Though Overseas Private Investment Corp.'s (OPIC) new political risk insurance has its first Latin American deal in the market and several other transactions in the pipeline, investors and ratings agencies continue to debate its merits, and differ over whether it will have enough momentum to stymie asset-backed issuance, as some have predicted.
Designed to protect emerging market transactions against the risks of transfer and convertibility (ASR 8/9/99), political insurance such as OPIC's is seen by many as an effective way to pierce the sovereign ceiling. So much so, that many companies are now pitching deals to investors without an asset-backed component, relying solely on insurance provided by OPIC or Zurich U.S. Political Risk.
Mexican brewer Femsa Cerveza, is one such company. After talking to prospective investors, the company decided to launch a $200 million deal insured by Zurich. "The company was aware that spreads would be wider with this type of structure," said a source close to the transaction. "But they decided to pay the price and save their export receivables for a rainy day.'"
Telefonica del Peru, which successfully closed a $180 million securitization of future telephone settlements in the last quarter of 1998, also opted for a corporate issuance using OPIC political insurance. The company is in the market with a $200 million transaction managed by J.P. Morgan & Co. and Merrill Lynch & Co., marking OPIC's debut in the Latin arena.
Aguas Argentinas, Brazil's telecommunications company Tele Centro Sul, Electricidad de Caracas and YPF are scheduled to launch their OPIC-backed transactions in the near future.
But as transfer and convertibility risk insurance gains popularity among issuers, the market is debating its strengths and weaknesses.
Among rating agencies, there are differing views on the significance of the political risks not covered by OPIC and Zurich's policies.
Sources at Fitch IBCA explained that their basic rating assumption is that the local currency rating of the corporate can exceed the local currency rating of the sovereign based on the ability of the corporate entity to meet its financial obligations. Applied to OPIC-backed deals, that assumption means that the ratings should be directly linked to the rating of the corporate.
But, while the rating of an OPIC deal can never be higher than the capacity of the company to pay its debt, Fitch sees no theoretical or historical reason to limit the rating of an OPIC deal to that of the local currency of the sovereign.
Other agencies disagreed with this rating rationale.
"The insurance policies offered by OPIC and Zurich only insure transfer and convertibility risks, ," said Daniel Bond, vice president of Duff & Phelps Credit Rating Co.'s sovereign group and the rating agency's chief economist. "There are many other significant political risks, such as currency devaluation, expropriation and political violence, that should not be overlooked." These concerns lay behind Duff & Phelps conservative stand regarding some of the OPIC transactions.
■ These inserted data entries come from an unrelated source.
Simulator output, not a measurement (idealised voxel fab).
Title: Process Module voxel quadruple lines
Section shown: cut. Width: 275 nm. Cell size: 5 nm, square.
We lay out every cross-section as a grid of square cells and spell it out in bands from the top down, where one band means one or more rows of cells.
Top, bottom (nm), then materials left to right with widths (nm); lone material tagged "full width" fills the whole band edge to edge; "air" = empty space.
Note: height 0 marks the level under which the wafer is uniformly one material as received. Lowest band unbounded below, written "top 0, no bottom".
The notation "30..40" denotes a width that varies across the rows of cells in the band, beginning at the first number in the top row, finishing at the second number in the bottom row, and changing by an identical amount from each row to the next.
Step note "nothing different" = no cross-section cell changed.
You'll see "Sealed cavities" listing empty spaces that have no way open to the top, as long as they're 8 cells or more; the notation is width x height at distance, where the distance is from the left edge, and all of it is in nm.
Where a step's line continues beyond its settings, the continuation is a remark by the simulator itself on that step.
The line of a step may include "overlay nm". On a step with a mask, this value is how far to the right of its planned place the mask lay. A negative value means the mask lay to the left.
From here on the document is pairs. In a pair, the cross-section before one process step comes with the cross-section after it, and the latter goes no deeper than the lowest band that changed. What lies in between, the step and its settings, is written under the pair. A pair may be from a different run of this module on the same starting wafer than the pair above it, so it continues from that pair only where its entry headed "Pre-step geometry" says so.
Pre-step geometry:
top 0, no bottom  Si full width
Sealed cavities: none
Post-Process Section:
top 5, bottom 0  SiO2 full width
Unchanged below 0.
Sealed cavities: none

Some investors though, have deemed the ratings for the deals "pretty aggressive."
"I don't think that the deals are going to price in the triple-B range," said an investor who passed on the deals. "I think they will end up widening the spreads to be able to sell that structure."
Others expressed some reservations regarding political insurance-backed transactions.
"OPIC insurance doesn't do a whole lot for me," said Paul Aronson, vice president at Lincoln Investment Management.
"I think securitizations are much better structures for several reasons: they involve companies with dollar revenue sources, it is extremely unlikely that a sovereign entity will interfere with the company's export related businesses and, finally, because an export receivable transaction is structurally senior to a debt investment."
Despite some investors' preference for asset-backed deals, bankers regard political insurance as a good alternative to securitization for certain companies.
"OPIC's inconvertibility insurance is useful for companies which have no more assets to securitize. It also offers clear advantages for companies that are domestic-based and have good credit records on their own right but are hampered by the sovereign," said Claire Coustar from Merrill Lynch's Latin America structured finance group.
"Although OPIC deals are blanketing the market right now, we will continue to see traditional export securitizations."
Still, the advantages of political insurance seem to be more appealing to issuers than to investors. "I would prefer to do deals without any kind of insurance," said a source. "I believe that we are giving up too much spread for an insurance policy that may or may not be worth very much."
"If a company is fundamentally strong enough to do a deal, I see no reason why I should buy an insurance policy," the source said. "If it needs the insurance to get the deal done, I doubt that I really want to waste my exposure on that type of credit."